I am working on 2nd order optimizer with Hessian estimator from online MLE linear regression of gradients, mostly updating 4 exponential moving averages: of (theta, g, theta*g, theta^2). Here is simple 2D Beale function example, after 30 steps it gets ~50x smaller values than momentum: https://github.com/JarekDuda/SGD-OGR-Hessian-estimator/raw/main/OGR%20beale.png

I wanted to propose a discussion about various 2nd order approaches using only gradients - I am aware of: conjugated gradients, quasi-Newton especially L-BFGS, Gauss-Newton.

Any others? Which one seems the more practical to expand for NN training?

How to transform them to high dimension? I thought about building 2nd order model on updated e.g. 10 dimensional locally interesting space e.g. from online PCA of gradients, and in the remaining directions still use e.g. momentum.

How to optimally use such estimated Hessian - especially handle very low and negative eigenvalues? (abs, div&cut above)
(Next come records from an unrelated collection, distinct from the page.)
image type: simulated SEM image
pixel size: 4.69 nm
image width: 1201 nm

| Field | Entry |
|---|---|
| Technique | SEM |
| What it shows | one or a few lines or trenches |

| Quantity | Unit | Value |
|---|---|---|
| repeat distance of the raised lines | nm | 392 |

Slides with gathered various approach (any interesting missing?): https://www.dropbox.com/s/54v8cwqyp7uvddk/SGD.pdf

Derivation of this OGR Hessian estimator: https://arxiv.org/pdf/1901.11457

Comments

You must log in or register to comment.

Red-Portal t1_iyprcgo wrote on December 3, 2022 at 4:55 AM

Isn't what you implemented more or less a variant of BFGS? Stochastic BFGS is very well known to not work very well on deep neural networks.

jarekduda OP t1_iypsbet wrote on December 3, 2022 at 5:04 AM

Indeed BFGS seems the closest to my approach (OGR), but it is relatively costly: needs many matrix products per step, uses only a few gradients per step, and they have the same weights.

In contrast, OGR is literally online linear regression of gradients, per step updates 4 averages and e.g. use eigendecompositon (can be done cheaper), uses exponentially weakening weights - focusing on local situation, using all previous gradients ... also should be compatible with slow evolution of considered local interesting subspace.

SufficientStautistic t1_iyq8qsw wrote on December 3, 2022 at 8:30 AM

Levenberg-Marquardt

jarekduda OP t1_iyq9dj9 wrote on December 3, 2022 at 8:39 AM

It is regularized Gauss-Newton, which is generally quite suspicious: approximates Hessian with positive defined ... for extremely non-convex function.

How does it change the landscape of extrema?

Is it used for NN training? K-FAC uses kind of related Fisher information approximation to positive defined.

serge_cell t1_iyv2zag wrote on December 4, 2022 at 11:36 AM

3D Localization/Registration/Reconstruction are traditional area of use for regularized Gauss-Newton and all are highly non-convex. The trick is to strat in nearly-convex area, sometimes after several tries, and/or convexify with regularizers and/or sensors fusion.

K-FAC seems stable enough but quite complex in implementation. It's identical to low-dimentional-blocks approximation of Gauss-Newton. Fisher information is only decoration.

asingov t1_iz491sb wrote on December 6, 2022 at 10:35 AM

The Neurips paper "Regularised Non-linear Acceleration" might be relevant.